Lira Carry Trade Wins First Prize as Selloff Ebbs: Turkey Credit

The carry trade is once again the friend of investors in Turkish bonds.

Traders who borrowed in U.S. dollars to fund purchases of Turkish local-currency debt earned 2.8 percent since the central bank’s emergency rate increases last month, the most among developing nations in Europe, the Middle East and Africa, data compiled by Bloomberg show. In the second half of 2013, the trade suffered the world’s worst losses after Indonesia.

The reversal of fortune after the central bank’s surprise decision following the Jan. 28 meeting calmed Turkish markets roiled by a corruption probe implicating the government and reductions in Federal Reserve monetary stimulus. The lira has climbed 2 percent against the dollar since the rate changes, after slumping as much as 11 percent in the prior four weeks.

“The combination of high interest and lira appreciation makes for a very excellent carry trade performance,” Thu Lan Nguyen, a Frankfurt-based currency strategist at Commerzbank AG, said in e-mailed comments on Feb. 18. “I would expect the lira to stabilize, which still would make for a good carry trade performance due to the high interest alone.”

Carry trade returns were last as fruitful for traders during the lira rally of 2012, when Turkish debt offered the third-biggest gains among emerging markets. The currency climbed 6 percent that year, the most since since 2007, as the central bank first introduced extra-tightening days, when it charges banks higher rates at auctions of repurchase agreements.

‘Excellent Carry’

Turkish two-year yields rose 20 basis points, or 0.20 percentage point, to 11.08 percent today at 4:23 p.m. in Istanbul, the highest since January 2012 and second only to Brazil among emerging countries. Three-month implied volatility in the lira was at 12.4 percent, climbing from the lowest level in two months on Feb. 18.
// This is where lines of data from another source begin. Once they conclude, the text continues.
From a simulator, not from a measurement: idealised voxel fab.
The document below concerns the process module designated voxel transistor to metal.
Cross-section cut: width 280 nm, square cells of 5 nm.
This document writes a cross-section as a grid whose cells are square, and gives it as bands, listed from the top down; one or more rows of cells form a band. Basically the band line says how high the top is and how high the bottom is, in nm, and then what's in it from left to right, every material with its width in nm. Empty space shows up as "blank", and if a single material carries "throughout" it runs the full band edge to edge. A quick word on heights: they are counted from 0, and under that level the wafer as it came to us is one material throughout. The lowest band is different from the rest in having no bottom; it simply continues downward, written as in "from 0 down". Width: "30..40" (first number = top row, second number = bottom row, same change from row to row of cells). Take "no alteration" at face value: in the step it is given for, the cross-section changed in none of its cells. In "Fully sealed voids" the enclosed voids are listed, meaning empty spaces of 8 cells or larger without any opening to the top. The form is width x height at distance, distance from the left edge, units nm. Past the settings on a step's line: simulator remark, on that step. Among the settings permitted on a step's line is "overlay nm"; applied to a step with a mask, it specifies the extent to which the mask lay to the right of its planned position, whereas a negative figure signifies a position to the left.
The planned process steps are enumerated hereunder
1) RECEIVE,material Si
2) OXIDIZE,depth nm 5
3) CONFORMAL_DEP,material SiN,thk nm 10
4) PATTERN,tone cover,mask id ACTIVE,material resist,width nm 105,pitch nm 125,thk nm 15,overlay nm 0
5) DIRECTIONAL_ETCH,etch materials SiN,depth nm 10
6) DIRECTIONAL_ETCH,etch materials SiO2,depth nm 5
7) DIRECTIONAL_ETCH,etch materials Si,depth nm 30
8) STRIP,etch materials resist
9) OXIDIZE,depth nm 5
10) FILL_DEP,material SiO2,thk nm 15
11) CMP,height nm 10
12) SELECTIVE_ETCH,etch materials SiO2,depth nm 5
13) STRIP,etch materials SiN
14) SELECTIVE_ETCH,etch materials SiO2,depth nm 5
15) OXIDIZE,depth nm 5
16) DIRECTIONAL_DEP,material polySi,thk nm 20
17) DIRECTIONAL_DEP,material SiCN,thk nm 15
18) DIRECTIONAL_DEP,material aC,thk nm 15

“It seems that much of the uncertainty is already known and priced in,” Demetrios Efstathiou, head of strategy for central and eastern Europe, Middle East and Africa at Standard Bank Plc in London, said in e-mailed comments. “Before, the lira was more expensive and the carry low. Now it is 20 percent to 30 percent cheaper and the carry is high.”

Political Noise

Currency weakness will re-emerge in the lead-up to municipal elections on March 30, Abbas Ameli-Renani, a strategist at the Royal Bank of Scotland Group Plc in London, said in an e-mailed note on Feb. 18. The elections will test voter confidence in Prime Minister Recep Tayyip Erdogan’s government following the graft investigation that came to light two months ago. Presidential elections will follow in August.

The lira declined the most among developing nations yesterday as emerging-market assets suffered contagion from the violence rocking Ukraine. It advanced 0.5 percent to 2.2043 today.

“For now, the market is completely ignoring political noise, but we expect to see a nasty shift in sentiment over the coming weeks as corruption and wire-tapping revelations increase,” Ameli-Renani said.

The after effects of tighter monetary policy still have room to buoy lira assets, according to analysts including Benoit Anne, head of emerging-market strategy at Societe Generale SA in London.

The central bank, led by Governor Erdem Basci, raised the benchmark one-week repo rate to 10 percent from 4.5 percent in last month’s move. It kept the rate and two others on hold this week, saying “tight monetary policy” will remain in place until the inflation outlook improves significantly.

Policy makers are struggling to bring annual price growth, which rose to a four-month high of 7.75 percent in January, toward a 5 percent target.

“Lira assets are in recovery mode after the powerful policy signal sent by the central bank,” Anne wrote in e-mailed comments on Feb. 18. “If the global market backdrop continues to show signs of improvement, I expect lira assets to continue doing well.”